Learning rate. - course notes

Gradient Descent | Coursera

The learning rate looks like a specific arbitrary value (it is presented as how far we go each step). Looks to me that this value should be as big as possible (take a big step), as long as we don’t pass the lowest point. In such case, there could (should?) be a easy way to diminish it not to pass the lower value. Said otherwise, there should be a not complicated way to compute this value without the need for extra human arbitrary choice, which may cause bad or inefficient training.

1 Like

It’s a little more complicated than that. The problem is that the pictures people draw are too simple relative to what cost surfaces really look like. Taking big steps is dangerous because you are very likely to get divergence and not convergence. Here’s a paper about visualizing cost surfaces from Yann LeCun’s group.

You can try some experiments using large learning rates and compare the behavior across a range of learning rate values. Of course what works on a given problem may not work on a different one. You’ll get a couple of examples of solution networks in Week 4 of Course 1. Once you finish the programming assignments, you can then use them as a framework for trying this kind of experimentation.
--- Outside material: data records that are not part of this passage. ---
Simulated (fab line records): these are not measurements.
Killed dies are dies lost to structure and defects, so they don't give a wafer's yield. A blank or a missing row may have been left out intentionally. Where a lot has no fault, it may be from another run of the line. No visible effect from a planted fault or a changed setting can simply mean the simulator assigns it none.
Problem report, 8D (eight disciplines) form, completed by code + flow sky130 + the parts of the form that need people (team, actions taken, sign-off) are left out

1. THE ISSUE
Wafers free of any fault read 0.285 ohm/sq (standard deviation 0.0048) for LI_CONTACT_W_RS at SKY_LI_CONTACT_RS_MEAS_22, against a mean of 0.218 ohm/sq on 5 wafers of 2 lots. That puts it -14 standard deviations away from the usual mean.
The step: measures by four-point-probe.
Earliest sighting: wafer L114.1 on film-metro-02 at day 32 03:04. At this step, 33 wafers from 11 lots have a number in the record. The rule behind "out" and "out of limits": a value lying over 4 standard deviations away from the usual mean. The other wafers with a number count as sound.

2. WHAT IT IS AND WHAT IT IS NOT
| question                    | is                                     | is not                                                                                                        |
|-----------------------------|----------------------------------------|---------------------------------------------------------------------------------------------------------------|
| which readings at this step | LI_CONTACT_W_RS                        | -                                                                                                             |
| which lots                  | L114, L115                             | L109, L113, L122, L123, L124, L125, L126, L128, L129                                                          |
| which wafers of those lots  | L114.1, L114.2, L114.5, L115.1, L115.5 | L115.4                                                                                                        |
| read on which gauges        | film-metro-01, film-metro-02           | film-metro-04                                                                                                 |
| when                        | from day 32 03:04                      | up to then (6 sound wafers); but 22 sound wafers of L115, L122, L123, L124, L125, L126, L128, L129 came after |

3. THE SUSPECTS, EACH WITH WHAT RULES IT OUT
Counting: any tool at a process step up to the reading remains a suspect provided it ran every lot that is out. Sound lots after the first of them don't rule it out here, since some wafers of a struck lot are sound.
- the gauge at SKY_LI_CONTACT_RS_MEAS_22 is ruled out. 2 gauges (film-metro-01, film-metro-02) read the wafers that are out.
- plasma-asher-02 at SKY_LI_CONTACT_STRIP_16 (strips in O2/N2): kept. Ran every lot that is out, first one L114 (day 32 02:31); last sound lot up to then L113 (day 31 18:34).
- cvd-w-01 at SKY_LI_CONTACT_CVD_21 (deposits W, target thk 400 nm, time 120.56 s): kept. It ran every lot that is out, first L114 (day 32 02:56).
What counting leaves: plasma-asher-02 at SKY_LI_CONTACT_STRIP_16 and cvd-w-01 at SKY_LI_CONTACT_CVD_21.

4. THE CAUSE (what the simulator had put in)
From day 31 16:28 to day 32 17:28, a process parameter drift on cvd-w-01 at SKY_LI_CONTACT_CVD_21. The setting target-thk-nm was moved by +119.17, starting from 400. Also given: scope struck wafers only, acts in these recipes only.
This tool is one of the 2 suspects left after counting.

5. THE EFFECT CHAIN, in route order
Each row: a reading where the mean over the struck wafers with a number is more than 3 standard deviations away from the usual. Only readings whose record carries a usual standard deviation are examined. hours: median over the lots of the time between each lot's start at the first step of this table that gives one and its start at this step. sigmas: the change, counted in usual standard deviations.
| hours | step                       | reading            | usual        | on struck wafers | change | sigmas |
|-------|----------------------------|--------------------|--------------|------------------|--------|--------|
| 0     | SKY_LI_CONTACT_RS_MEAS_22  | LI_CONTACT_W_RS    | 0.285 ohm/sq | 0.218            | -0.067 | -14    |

There are also more sophisticated techniques than using a fixed learning rate, which Prof Ng will show us in Course 2 of this series.

2 Likes

Thanks!
However, I had made the point that, indeed, in order to make sure we don’t do it ourselves and risk divergence, first the system could take a big step to calculate, and then if indeed the step is too big, it adapts it (make learning rate smaller) just enough. Will check the solutions that you mentioned are further in the course and come back here if needed.

Meanwhile, the paper you mentioned doesn’t seem to relate to the classes I am talking about. In the class, we are clearly talking about a convex log function (ie where we can find a global minimum without any local minimum.)

1 Like

Hello @vmandrilly,

Think about this: how do we know the step is not too big? We only have the following info:

  1. The cost value at where we are

  2. The gradients at where we are. Theoretically, gradient values speak only about an infinitesimally small range.

Cheers,
Raymond

1 Like

Yes, there are adaptive techniques, although Prof Ng does not really discuss those. He does cover “learning rate decay” techniques in Course 2 Week 2.

We can take Raymond’s points and try to think through your “take a big step and then calculate” approach. Suppose you pick some “big” starting value and take one step in the direction of the negative gradient. Then you would calculate the cost J at your new location. How do you decide what to do next? If the cost went up, then what do you do? Start over or continue from the new worse location? Also note that if you take a big step, the cost might go down, but that could be because you jumped off the surface and onto a different “fold” in the surface. Did you take a look at that paper I linked above about visualizing cost surfaces?

1 Like

Hi! A step is too big when the cost increase instead of decreasing, which seems easy to calculate. In such case, we calculate how much learning rate is needed so that the cost doesn’t increase (looks like a multiplication or division operation) and continue with the new rate value.
You mentioned adaptative solutions, so it seems that some people already came up with an optimal solution.
I did look at the paper (I edited my first post so you might have missed it), and this paper is not related to the current problem of the current lesson, which is focusing on one logistic regression of one single ‘neuron’, and it is mentioned that we are in a sigmoid function that is supposed to be convex with no local minimas (only one global minima) see Logistic Regression Cost Function | Coursera @ min 3.18).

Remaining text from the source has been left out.